There is a fair bit of confusion about the balancing procedures we have described above. It seems that there are two major ssues:

Positive eigenvalues are associated with clustering of interconnected nodes and negative ones with partitioning of the network into sets of nodes that have similar patterns of connections with nodes in other sets, but few connections amongst themselves. Because CONCOR identifies structures associated with both positive and negative eigenvalues, it is useful for identifying sets of structurally equivalent nodes -- those who have similar patterns of connections with nodes in other sets. Analysts who avoid negative eigenvalues will be unable to detect structures associated with negative eigenvalues, a form of structuring that is as important as that which is associated with positive ones. See Figure 1.

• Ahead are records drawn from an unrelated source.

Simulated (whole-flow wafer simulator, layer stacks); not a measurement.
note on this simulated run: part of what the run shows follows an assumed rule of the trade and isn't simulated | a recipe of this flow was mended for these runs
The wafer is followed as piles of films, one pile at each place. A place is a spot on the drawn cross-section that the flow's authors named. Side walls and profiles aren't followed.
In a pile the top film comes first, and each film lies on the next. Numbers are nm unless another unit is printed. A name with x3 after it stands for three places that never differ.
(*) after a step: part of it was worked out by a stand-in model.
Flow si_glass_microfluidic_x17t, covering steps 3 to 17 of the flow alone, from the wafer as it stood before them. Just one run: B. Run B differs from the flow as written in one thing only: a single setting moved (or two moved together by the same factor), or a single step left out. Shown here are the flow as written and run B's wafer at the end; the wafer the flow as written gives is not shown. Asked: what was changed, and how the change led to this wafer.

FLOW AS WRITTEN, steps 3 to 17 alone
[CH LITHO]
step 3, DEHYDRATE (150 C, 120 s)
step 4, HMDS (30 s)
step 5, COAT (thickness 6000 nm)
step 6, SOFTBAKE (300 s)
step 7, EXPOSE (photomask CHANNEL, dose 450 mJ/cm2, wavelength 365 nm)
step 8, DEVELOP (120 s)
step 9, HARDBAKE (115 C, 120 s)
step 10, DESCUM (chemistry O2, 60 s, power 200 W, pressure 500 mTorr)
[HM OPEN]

Figure 1. Results of unbalanced (left) and balanced (right) Correspondence Analysis

G. NEGOPY

In this section we will attempt to address some practical matters. For the large sparse arrays typical of social networks, it is not likely that we will want a complete eigen decomposition, for two reasons:

  1. It would be extremely time (and space) consuming, even with more efficient methods for finding eigenvectors (e.g. the Lanczos Algorithm (Parlett, 1979)).
  2. The network is very likely to be changing, with connections varying and even being created or deleted.

The centering, balancing, and normalizing in NEGOPY are done on the fly during iterations of p' <-- Mp, where the initial p is a random vector and M is the row-normalized adjacency matrix.

1. Partial Decomposition

Complete eigen decomposition is O(n3), and thus impractical for large networks. What would we do with all the results? A complete decomposition would give n-1 eigenvectors and an equal number of eigenvalues. This will actually be more numbers than were in the original data! We already know that a few axes will probably contain most of the important information, so why not stop after two or three dimensions? Chi-squared can be calculated once and used as a guide for how much of the structure has been explained.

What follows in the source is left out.